Supreme Court of Michigan
Jul 8, 1929
247 Mich. 572 (Mich. 1929)


Docket No. 30, Calendar No. 34,362.

Submitted June 4, 1929.

Decided July 8, 1929.

Appeal from Bay; Sample (George W.), J., presiding. Submitted June 4, 1929. (Docket No. 30, Calendar No. 34,362). Decided July 8, 1929.

Bill by the Fletcher Oil Company, a Michigan corporation, against the city of Bay City to enjoin the enforcement of a city ordinance licensing gasoline filling stations. From a decree dismissing the bill, plaintiff appeals. Affirmed.

Collins Thompson, for plaintiff.

A.H. McMillan, for defendant.

Plaintiff filed a bill to restrain defendant from enforcing or attempting to enforce against it an ordinance to regulate the location and maintenance of gasoline filling stations and to grant licenses therefor. Defendant moved to dismiss the bill of complaint because it did not state a cause of action, the ordinance was valid, the license fee provided therein not a tax, the ordinance within the power of the city, and a valid regulatory ordinance. The trial court dismissed the bill of complaint, and plaintiff appeals.
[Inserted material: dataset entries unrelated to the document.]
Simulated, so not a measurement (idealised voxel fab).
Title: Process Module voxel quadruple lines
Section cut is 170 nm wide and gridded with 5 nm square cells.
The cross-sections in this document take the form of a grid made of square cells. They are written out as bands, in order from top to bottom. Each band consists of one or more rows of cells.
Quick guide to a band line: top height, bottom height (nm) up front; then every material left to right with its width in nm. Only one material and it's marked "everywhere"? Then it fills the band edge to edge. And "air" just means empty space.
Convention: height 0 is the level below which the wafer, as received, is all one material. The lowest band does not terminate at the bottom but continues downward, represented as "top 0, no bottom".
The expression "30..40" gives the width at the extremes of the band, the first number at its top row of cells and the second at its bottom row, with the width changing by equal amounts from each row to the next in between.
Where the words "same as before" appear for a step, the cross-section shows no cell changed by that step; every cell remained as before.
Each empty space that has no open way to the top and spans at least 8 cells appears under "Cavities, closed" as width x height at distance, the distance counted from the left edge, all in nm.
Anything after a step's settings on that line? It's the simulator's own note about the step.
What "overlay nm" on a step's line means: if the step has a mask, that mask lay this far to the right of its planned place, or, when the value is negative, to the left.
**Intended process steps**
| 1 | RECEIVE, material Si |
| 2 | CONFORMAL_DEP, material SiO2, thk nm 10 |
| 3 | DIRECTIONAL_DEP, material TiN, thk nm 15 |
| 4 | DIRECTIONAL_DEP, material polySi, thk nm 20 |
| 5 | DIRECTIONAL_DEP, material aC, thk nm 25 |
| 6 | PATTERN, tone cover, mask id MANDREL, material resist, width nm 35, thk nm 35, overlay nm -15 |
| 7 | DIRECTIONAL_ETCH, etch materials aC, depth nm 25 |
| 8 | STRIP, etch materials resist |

The ordinance involved herein provides for licensing gasoline filling stations, when in the judgment of the city commission, by reason of traffic conditions or fire or explosion hazard, a filling station would not imperil public safety, and to refuse to license it when it would do so. Such gasoline filling stations are made subject to inspection by the chief of the fire department at all reasonable times, and it is made a part of his duties to inspect such stations at least once a year. It provides that the commission may require such inspection and approval by the chief of the fire department as to fire and explosion hazard before granting any license, that no such gasoline filling station shall be constructed or maintained except in pursuance of a license, and fixes a license fee of $10 a year for each filling standard used at each drive-in filling station, and $15 for each single filling standard used at each curb filling station.

The city of Bay City is incorporated under Act No. 279, Pub. Acts 1909, 1 Comp. Laws 1915, §§ 3304-3341. Its charter is not before us. We assume the city has the power and authority which it is authorized by statute to exercise. It may lay and collect taxes and excises. It may regulate trade, and enforce local police regulations not in conflict with general laws. 1 Comp. Laws 1915, § 3307. It may regulate, restrict, and limit the number and location of oil and gasoline stations. Act No. 358, Pub. Acts 1925.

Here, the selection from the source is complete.